• Yomiuri Editorial

Arrest of Lawmaker Ikeda: Uncover Full Picture of Factions’ Systematic Wrongdoings

The special investigation squad of the Tokyo District Public Prosecutors Office has arrested an Abe faction lawmaker over a political fundraising party scandal involving Liberal Democratic Party factions. The flow of money must be clarified, and the full picture of the wrongdoings must be revealed.

House of Representatives lawmaker Yoshitaka Ikeda, a member of Seiwa Seisaku Kenkyukai, also known as the Abe faction, and his policy secretary were arrested on suspicion of falsely reporting political income and expenditures, in violation of the Political Funds Control Law.

Ikeda is suspected of having failed to record in his political organization’s political funds reports a total of about ¥48 million in party income that the faction gave him as kickbacks from 2018 to 2022.

The faction is alleged to have given its members part of the revenue from the faction’s fundraising parties, and the money is believed to have been left out of the faction’s and recipients’ reports. It is suspected that the amount of kickbacks totals ¥500 million over the most recent five-year period.

Among the faction members, Ikeda received a particularly large amount of kickbacks. Why was this necessary? What was the money used for? A thorough investigation is essential.
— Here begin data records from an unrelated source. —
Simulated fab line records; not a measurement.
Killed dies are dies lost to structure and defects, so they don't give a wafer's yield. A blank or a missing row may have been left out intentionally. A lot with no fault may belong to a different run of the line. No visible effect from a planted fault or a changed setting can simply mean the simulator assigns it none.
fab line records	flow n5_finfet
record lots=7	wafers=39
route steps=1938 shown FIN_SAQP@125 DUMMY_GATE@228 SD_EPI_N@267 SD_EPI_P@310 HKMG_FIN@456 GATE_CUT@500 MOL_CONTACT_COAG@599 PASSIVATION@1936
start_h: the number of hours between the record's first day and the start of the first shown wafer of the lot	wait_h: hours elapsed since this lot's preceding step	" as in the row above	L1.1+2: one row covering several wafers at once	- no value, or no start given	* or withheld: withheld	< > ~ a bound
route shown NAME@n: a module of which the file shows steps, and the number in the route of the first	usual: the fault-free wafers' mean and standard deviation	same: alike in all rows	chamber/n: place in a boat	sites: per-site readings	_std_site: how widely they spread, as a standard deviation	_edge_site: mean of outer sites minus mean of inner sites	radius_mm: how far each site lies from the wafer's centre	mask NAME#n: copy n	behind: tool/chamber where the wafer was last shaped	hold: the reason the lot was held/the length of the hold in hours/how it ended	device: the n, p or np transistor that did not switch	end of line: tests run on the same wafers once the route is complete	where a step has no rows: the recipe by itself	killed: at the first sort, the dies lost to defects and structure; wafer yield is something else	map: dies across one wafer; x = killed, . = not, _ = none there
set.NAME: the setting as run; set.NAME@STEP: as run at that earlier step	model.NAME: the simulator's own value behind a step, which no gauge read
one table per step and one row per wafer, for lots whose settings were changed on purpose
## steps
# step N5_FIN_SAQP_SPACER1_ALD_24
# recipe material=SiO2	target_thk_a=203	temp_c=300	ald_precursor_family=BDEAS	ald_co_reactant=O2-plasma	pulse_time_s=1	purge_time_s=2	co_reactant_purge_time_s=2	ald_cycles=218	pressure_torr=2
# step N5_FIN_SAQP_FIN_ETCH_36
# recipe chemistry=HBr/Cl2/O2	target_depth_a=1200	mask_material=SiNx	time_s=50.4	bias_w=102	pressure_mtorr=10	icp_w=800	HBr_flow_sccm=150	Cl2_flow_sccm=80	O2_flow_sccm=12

Ikeda has been elected four times and served as senior vice minister of education, culture, sports, science and technology. After the allegations came to light, he corrected his political group’s reports for the reason that donations from the faction had not been included, but never personally explained the facts of the matter.

Such handling is rampant among politicians. It is wrong to think that a failure to fully and properly fill out political funds reports is simply a procedural error and all that is required is a correction. This is contrary to the principle of the law, which is to ensure the transparency of political funds.

Regarding the funds provided by the faction, Ikeda’s office responded in writing to media queries in December, saying, “We understood that the money was for expenses for political activities and it was paid by the party through the faction.” Several lawmakers reportedly gave the same kind of explanation to the prosecutors’ squad.

Their argument may be that if the money was cash for political activities expenses received by individual Diet members from the party, it does not need to be included in reports. However, the claim that the cash kickbacks from the faction are money from the party would be far-fetched by any standard.

The Abe faction is believed to have used this scheme for many years to make income from parties into hidden funds. The Nikai faction, known as Shisuikai, is also suspected of underreporting more than ¥100 million in party income in its political funds reports over the five-year period.

The factions had likely been spearheading the false accounting practices for many years. The investigation must also determine the responsibility of the factions and strictly deal with the matter.

Prime Minister Fumio Kishida has said that he will establish an organization within the LDP to study ways to prevent a recurrence and to make political funds more transparent. He ought to be aware that the repeated occurrences of the issue of politics and money have drawn more severe scrutiny from the public than ever before.